These units are not crushers and are not designed to reduce the stone size in the RAP. They are designed only to break the asphalt-aggregate bond, much like a cold planing or milling machine does. While not in prevalent use, four or five different manufacturers produce milling/grinding reduction units of various designs.
Storing and handling RAP
When recycling first began in the late 1970s, the literature of the day suggested stockpiling RAP in low, horizontal stockpiles for fear that high, conical stockpiles would cause RAP to re-agglomerate with the weight of the pile. Experience has proven, however, that this is not the case, and indeed, large, conical stockpiles are preferred. Practical experience has shown that RAP does not have a tendency to re-agglomerate or recompact in large piles. What is peculiar, is that RAP has a tendency to form a crust over the first 200-250 mm of pile depth. This crust tends to help shed water, is easily broken by a front-end loader and may even help keep the rest of the pile from compacting.
Front-end loader operators report that after breaking through this protective covering, each additional load from the inside of the stockpile is easy to manage and that the RAP moves without difficulty through the feeding equipment on the facility.
Speculation is that the “crust” on the RAP pile forms due to a solar/thermal effect from the sun, causing the RAP to gain just enough heat on the surface to partially “melt” back together. Some processors have even experimented with the idea of paving over the stockpile with fresh hot mix by hand in an attempt to seal the stockpile rather than rely on this effect to occur naturally with the sun.
Horizontal stockpiles also have a tendency to form this 200- to 250-mm crust. Yet because the stockpile is smaller and lower to the ground, it can be aggravating for the front-end loader operator to work with the pile. With each bucket load, more crust is encountered. This crust needs to be scalped off, or downsized with a RAP breaker, prior to processing in a hot-mix facility. If a large percentage of each bucket load contains crust, then the material handling equipment in the facility also is taxed and production of RAP mixes can be slowed.
RAP also has a tendency to hold water and not drain over time like an aggregate stockpile. Therefore, low, horizontal, flat stockpiles are subject to larger moisture accumulation than tall, conical stockpiles. It is not unusual to find RAP moisture content in the 7-8-range during the spring at facilities using low, horizontal stockpiling techniques. This drastically affects RAP percentages that can be processed in the facility, raises fuel costs and limits overall production rates.
Material handling machinery, such as front-end loaders and bulldozers, should be kept from driving directly on the stockpile. Compaction will result, making it very difficult for the loader to handle the RAP. With large stockpiles, and restricted space, this sometimes cannot be avoided. In those circumstances, bulldozers must be used later to “shave” the stockpile, removing material a little at a time and the front-end loader can then be used to carry the material to a crusher for processing.
Cold feed bins
While conventional style cold feed bins can feed RAP materials, RAP cold feed bin designs have evolved to generally include steeper side walls, longer feeder belts, longer openings onto the belts, and in some cases, inclined feeder belts or open end walls; all in an effort to promote as free a flow of RAP product as possible.

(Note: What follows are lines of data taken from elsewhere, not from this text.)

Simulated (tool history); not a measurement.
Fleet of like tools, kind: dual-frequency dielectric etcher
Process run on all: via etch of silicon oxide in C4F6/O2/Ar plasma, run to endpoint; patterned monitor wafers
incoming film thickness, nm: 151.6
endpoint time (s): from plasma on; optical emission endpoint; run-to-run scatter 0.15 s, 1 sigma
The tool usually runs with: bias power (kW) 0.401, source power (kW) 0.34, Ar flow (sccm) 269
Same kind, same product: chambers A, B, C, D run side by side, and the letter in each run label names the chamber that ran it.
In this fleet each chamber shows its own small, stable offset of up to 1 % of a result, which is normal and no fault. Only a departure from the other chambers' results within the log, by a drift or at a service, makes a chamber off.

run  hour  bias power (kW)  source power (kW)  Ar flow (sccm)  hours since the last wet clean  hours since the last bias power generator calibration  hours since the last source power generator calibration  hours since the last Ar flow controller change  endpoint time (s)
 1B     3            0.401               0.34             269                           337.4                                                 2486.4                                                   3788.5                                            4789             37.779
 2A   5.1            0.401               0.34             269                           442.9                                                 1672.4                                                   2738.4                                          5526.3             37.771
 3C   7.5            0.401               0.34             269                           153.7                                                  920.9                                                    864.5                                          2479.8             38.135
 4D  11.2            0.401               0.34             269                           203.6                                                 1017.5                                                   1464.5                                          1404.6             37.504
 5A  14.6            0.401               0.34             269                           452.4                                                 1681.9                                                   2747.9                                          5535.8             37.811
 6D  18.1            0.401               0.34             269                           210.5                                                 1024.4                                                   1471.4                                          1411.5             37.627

RAP material requires special handling by the front-end loader operator and cannot be handled in the same manner that aggregate materials are handled when charging cold feed bins.
RAP should be “dribbled” into the RAP cold feed bin by tipping the front-end loader bucket a little at a time, charging the bin slowly. An entire bucket of RAP deposited into the bin at one time, and with force, can cause the RAP material to pack as it drops en masse into the bin—particularly on hot, humid days or with particularly wet RAP.
It also is best not to heap RAP into the bin, filling it to capacity. RAP is not free flowing like an aggregate material. RAP is more likely to “bridge” than virgin aggregate materials. The loader operator, consequently, will need to feed the RAP bin more frequently than a virgin aggregate bin.
Also, RAP should not be left in the bin for extended periods of time—especially on hot, humid days. RAP can recompact in the bin with its own weight under these circumstances. If the HMA facility is going to be shut down for periods longer than an hour or two, the operator should consider clearing the bin to avoid any difficulties on start-up.
Vibrators should be avoided with RAP material to counteract “bridging” and other feed problems. They generally have a tendency to pack the RAP together rather than solving the feed problem. Pneumatic “air cannons,” or “blasters,” which send a charge of compressed air into the material under pressure are the most effective equipment for dislodging RAP material that is not feeding properly.
Covering stockpiles
RAP does not shed water or drain like a typical aggregate, and high percentages of moisture in RAP have dramatic effects on the percentage of RAP that can be processed at a facility. Therefore, covering RAP stockpiles is even more economical than covering virgin aggregate stockpiles.
RAP should never be covered with a tarp or plastic, however. In humid climates, which are the climates where covering RAP stockpiles seems logical, covering stockpiles causes condensation under the tarp and adds moisture to the RAP stockpile. While this moisture may be less than allowing precipitation to fall directly on the RAP stockpile, it still has a detrimental effect on the moisture content in the stockpile and should be avoided.
For this reason, most RAP stockpiles are either left uncovered, or RAP is stored in an open-sided building, but under a roof. In such a structure, free air can pass over the RAP, yet the RAP is protected from direct falling precipitation. Such structures are relatively economical, and with enough RAP production, can be justified on reduced fuel consumption and the possible savings from using higher RAP percentages in the facility.
Many producers pave under RAP stockpiles with the hope that this both contributes to drainage from the RAP pile and reduces possible moisture absorption from the ground. An added benefit to paving under a RAP stockpile is that possible contamination is eliminated as the front-end loader collects material close to the grade on which the stockpile is resting. It is important that the pavement be sloped properly to provide positive drainage.
Segregating stockpiles
The key to producing a quality recycled pavement is in knowing what stone and asphalt properties exist in the reclaimed pavement. When large quantities of RAP from different sources are available, it is advisable to keep stockpiles separated and identified by source.
Throughout the late 1970s and early 1980s, great effort was put forth on keeping each and every stockpile of RAP segregated for processing at a later date. Space constraints and small quantities of RAP from some sources forced processing sites to create a “composite” or “blended” pile. From dealing with these stockpiles, operators discovered that consistent RAP products could be produced using a crushing and screening operation and reprocessing stockpiles.
This discovery has taken some of the emphasis away from separated stockpiles. Whenever significant amounts of an identical or similar RAP product are available, however, it is only logical to attempt to keep these materials separated from other RAP products. -